Postal Services Bill: second reading
21 February 2011 (updated on 21 February 2011)
Lord Empey and Lord Dobbs made their maiden speeches in the House of Lords on Wednesday 16 February during the second reading of the Postal Services Bill.
- Watch the debate: Postal Services Bill second reading
- Watch the debate: second reading continued
- Lords Hansard: Read a transcript of the debate
- Lords Hansard: the debate continued
Baroness Wilcox, the Parliamentary Under-Secretary of State, Department for Business, Innovation and Skills opened the debate.
Lord Empey
The Royal Mail and the Post Office are ‘a serious piece of national infrastructure,’ as important as broadband, roads and the electricity grid, ‘vital in bringing our nation together,’ and ‘part of the country's social and economic glue,’ Lord Empey said. Small manufacturing and cottage industries rely on Royal Mail services to distribute their products. Although in rural parts of the country without good transport access, these businesses ‘get on a level playing field through the internet. Then they can distribute their products through the services provided by Royal Mail,’ he said.

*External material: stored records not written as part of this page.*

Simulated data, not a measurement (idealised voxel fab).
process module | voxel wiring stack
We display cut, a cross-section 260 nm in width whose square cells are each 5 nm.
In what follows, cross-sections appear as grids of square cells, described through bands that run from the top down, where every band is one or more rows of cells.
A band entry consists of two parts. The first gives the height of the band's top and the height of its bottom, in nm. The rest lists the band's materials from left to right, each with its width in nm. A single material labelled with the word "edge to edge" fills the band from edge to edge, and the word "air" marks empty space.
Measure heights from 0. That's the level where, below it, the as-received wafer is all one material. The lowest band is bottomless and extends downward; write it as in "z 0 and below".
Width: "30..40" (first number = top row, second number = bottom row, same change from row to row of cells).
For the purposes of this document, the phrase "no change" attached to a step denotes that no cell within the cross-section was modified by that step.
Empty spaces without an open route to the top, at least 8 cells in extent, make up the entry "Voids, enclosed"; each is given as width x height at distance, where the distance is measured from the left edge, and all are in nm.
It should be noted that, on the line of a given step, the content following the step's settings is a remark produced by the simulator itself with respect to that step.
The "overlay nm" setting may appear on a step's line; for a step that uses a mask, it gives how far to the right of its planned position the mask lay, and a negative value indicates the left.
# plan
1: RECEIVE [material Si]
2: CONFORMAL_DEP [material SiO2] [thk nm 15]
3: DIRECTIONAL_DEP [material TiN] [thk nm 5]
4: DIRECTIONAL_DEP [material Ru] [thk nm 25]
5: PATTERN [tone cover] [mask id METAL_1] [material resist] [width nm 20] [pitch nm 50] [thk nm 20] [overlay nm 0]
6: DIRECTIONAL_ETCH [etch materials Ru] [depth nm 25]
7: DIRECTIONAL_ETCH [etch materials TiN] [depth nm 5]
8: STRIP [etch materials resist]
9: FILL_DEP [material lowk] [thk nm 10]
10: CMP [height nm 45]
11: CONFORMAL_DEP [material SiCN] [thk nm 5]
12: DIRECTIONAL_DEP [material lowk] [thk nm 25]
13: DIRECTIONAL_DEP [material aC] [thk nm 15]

However, in large geographical areas where populations are spread thinly, there were additional costs ‘necessary to create a level playing field so that people in those more remote areas can compete,’ Lord Empey said. It was important for the universal service obligation to ‘mean what it says’ when the Government looks at these issues.
It was equally important for Royal Mail to be able to compete on a level playing field Lord Empey said: ‘Royal Mail cannot be left with one arm tied behind its back, unable to compete, while allowing other operators to cherry pick the good bits, leaving Royal Mail as the deliverer of last resort. None of us would want that, because it will lead, ultimately, to a spiral downwards in revenues and profits.’ The universal service obligation needed to survive ‘in a meaningful way that frees Royal Mail from the shackles of debt and allows it to compete with its rivals, which are steadily eroding its current market base.’
Closing his speech, Lord Empey said that to provide the ‘meaningful infrastructure essential for the well-being of the economy’, the Postal Service Bill should seek to ensure that ‘both customers and workforce fully understand where they are going and that the business is set an achievable target that will benefit all of the United Kingdom in the years ahead.’
Lord Dobbs
The suggestion in ‘Post Office Ltd statistics’ that there are more than 11,000 post office in the UK is ‘not correct,’ Lord Dobbs asserted in his maiden speech. ‘More than 800 of that total are not really post offices at all, but what might better be termed "postal outlets"; part of what is called the outreach programme. Many of them are former post offices that have been redesignated as outreach partners. They lack any real security.’ He cited the post office in the Wiltshire village of Wylye: ‘We had a post office one day and an outreach partner the next. It offered almost identical services; the same personnel, the same premises and the same hours-even the same post box. The difference was that the income the shopkeeper received for this work had dropped by more than two-thirds. There is no longer any pension; no sickness pay; no holiday entitlement. In many rural areas, far from the post office subsidising the shopkeeper, it is the shopkeeper who is now subsidising the post office.’
They worked because of ‘their sense of civic duty – a desire to carry on serving the community. In that, they truly are the big society come to life,’ Lord Dobbs said. ‘Yet, the goodwill on which many rural postal outlets survive is evaporating and one day will run out. Close the post office or outreach service and we will be forced to watch the disappearance of all the other associated services – many of which are entirely unpaid but are the sinews of village life.’
The reporting requirements contained in the Bill may not be adequate for rural post offices and outreach services facing closure, Lord Dobbs said. Calling on Baroness Wilcox to ‘strike a blow for the rural big society and help strengthen village life’, Lord Dobbs asked for a 16 weeks’ notice period to be considered to give local communities ‘sufficient time to come up with an alternative solution that might keep the postal outlet open and keep alive the host of other vital associated services. Rural communities are incredibly resilient. They can be very inventive. They should be given the chance to show what they can do to help themselves.’
Further information
The Postal Services Bill provides for the sale of shares in Royal Mail, including an employee share scheme, and for Post Office Ltd to remain in full public ownership except for a possible move to a mutual ownership structure in future. It also makes provision for the transfer of Royal Mail’s historic pension deficit to Government; a new regulatory regime for the postal services sector, including transferring regulatory responsibility from Postcomm to OFCOM, with the primary duty of OFCOM in relation to postal services being to maintain the universal service; and for a special administration regime to protect the continuation of the universal postal service should the universal service provider be at risk of entering insolvency proceedings.
Committee stage – line by line examination of the Bill – is yet to be scheduled.
Second reading is the first opportunity for Members of the Lords to debate the main principles and purpose of the Bill.